Preface
Who This Course is For?
We are interfacing with deep learning and the applications of deep learning algorithms every day. With the technology shifting away from only the "cool kids" to practically everyone - there's a huge influx of researchers from various domains, as well as software engineers in the field.
This course is dedicated to everyone with a basic understanding of machine learning and deep learning, to orient themselves towards or initially step into computer vision - an exciting field in which deep learning has been making strides recently. The course will primarily be using Keras - the official high-level API for TensorFlow, with some PyTorch in later lessons.
While prerequisite knowledge of Keras isn't strictly required, it will undoubtedly help. I won't be explaining what an activation function is, how cross-entropy works or what weights and biases are. There are amazing resources covering these topics, ranging from free blogs to paid books - and covering these topics would inherently steer the focus of the course in a different direction than it's intended to be set in. The course is written to be beginner-friendly, with layers to be extracted through multiple reads. Not everything is likely to "stick" after the first read, so intermediate users will find useful information on critical thinking, advanced techniques, new tools (many are covered and used interchangeably instead of reusing the same pipeline), and optimization techniques. The last lesson covers how we can achieve 90% parameter reduction and 50% training time reduction while maintaining validation accuracy, for example.
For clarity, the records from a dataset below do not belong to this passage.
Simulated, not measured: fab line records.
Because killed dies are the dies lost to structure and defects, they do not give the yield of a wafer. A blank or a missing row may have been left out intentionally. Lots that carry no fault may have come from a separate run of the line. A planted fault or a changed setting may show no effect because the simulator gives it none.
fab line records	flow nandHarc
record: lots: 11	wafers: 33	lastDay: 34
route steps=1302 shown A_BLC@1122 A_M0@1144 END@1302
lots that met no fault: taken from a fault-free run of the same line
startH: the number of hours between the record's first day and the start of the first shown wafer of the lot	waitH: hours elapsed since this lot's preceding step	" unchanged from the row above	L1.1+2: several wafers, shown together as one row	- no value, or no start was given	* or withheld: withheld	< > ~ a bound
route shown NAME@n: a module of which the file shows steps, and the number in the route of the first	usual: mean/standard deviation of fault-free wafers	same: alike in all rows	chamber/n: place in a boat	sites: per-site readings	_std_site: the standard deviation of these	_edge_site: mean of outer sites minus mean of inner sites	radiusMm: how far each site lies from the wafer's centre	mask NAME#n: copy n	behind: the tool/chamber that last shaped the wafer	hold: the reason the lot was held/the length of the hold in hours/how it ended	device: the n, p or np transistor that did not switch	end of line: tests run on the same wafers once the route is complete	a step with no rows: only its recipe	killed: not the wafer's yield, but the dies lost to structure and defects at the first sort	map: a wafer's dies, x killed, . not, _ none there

I've decided to use Keras for the vast majority of the course because it's proven de-facto to be the best framework for relaying high-level concepts into actionable code that delivers results, without drowning you in the technical details. On the other hand, you can dig deeper and access lower levels of the API when required. While TensorFlow, the back-end typically used with Keras, isn't as highly regarded by the deep learning community, it's still the leading framework powering the majority of production applications, and provides a great ecosystem besides the framework itself. You don't need to interface with TensorFlow's lower-level API if you don't want to, if you use Keras. Additionally, TensorFlow gets a worse reputation than it should have, due to the tech debt present from earlier days and versions, which is rapidly being changed.
Lessons that utilize PyTorch are located later in the course, in a situation where deviating from the TensorFlow ecosystem benefits us more than it doesn't, such as for object detection. A good engineer can switch tools, and while it's tempting to stay in a single ecosystem, you shouldn't base your experience and knowledge on the quirks of a single framework - but rather, focus on building skills and understanding of concepts through different lenses.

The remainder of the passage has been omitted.